The guidelines do say "no site is guaranteed a listing."
What it takes is: provide enough unique content. Make the unique content obvious. There is very very seldom anything else involved.
The definition of "unique" is pretty simple, with one point that is better understood by the general public than the marketroid dens, and one wrinkle that is vaguely alluded to and strongly emphasized (interesting rhetorical trick, that!) in the submittal guidelines.
(1) There is no such thing as unique advertising, promotion, marketing copywriting, etc. All that can be unique is actual information about the product offered. No unique product or service == no unique content. Most of the world understands this, but marketers understandably don't appreciate it, which is fine with us. Another way to say this is: content is information, not persuasion.

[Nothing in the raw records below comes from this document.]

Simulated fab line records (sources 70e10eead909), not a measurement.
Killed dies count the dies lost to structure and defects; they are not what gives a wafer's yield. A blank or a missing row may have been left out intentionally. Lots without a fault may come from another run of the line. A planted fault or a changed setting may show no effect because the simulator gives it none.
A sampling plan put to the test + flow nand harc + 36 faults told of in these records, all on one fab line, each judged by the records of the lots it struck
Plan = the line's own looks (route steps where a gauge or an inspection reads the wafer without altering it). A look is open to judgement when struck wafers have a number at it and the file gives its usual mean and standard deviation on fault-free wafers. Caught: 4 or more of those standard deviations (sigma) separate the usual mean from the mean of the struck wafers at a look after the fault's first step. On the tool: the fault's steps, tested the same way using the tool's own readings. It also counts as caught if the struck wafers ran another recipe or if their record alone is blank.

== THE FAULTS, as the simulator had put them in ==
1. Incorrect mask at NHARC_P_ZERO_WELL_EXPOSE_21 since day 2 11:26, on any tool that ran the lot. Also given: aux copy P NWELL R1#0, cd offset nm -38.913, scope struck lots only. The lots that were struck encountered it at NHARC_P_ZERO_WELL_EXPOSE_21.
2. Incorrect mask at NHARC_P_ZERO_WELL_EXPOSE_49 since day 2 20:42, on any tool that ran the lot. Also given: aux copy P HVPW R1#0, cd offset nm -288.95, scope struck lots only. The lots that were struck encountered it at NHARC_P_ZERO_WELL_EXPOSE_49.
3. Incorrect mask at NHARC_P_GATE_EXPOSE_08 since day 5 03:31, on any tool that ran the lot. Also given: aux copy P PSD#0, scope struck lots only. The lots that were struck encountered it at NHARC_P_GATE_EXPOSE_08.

(2) An entity is assumed to have one website on a "topic", with the definition of "topic" very broad in "Shopping" and narrow in, say, Arts/Literature/Authors. Our assumption is that all of the entity's content is linked together, and we'll post one link to it all. This surprises some web marketers, but it is a very very important point for us. (So even if you presented all unique content on site A, and different unique content on site B, we'd only list one of them.) This is easy enough for people to deal with: one umbrella sites pointing to all the other sites, and all the others linking back to the umbrella. We would consider listing the umbrella.
[Caveat: I haven't looked at the site recently if at all, so these are genuine generalities. All or none may be applicable to any particular rejected site.]
One final point: there is basically never (well, hardly ever) anything to be done about a rejection. This follows pretty directly from our definition of "unique content." Another way of looking at it is: the site serves your purpose, OK: it doesn't serve ours, so ours doesn't list to it, OK. There's room for more than two purposes on the web, and you're welcome to all of it that's devoted to your purpose.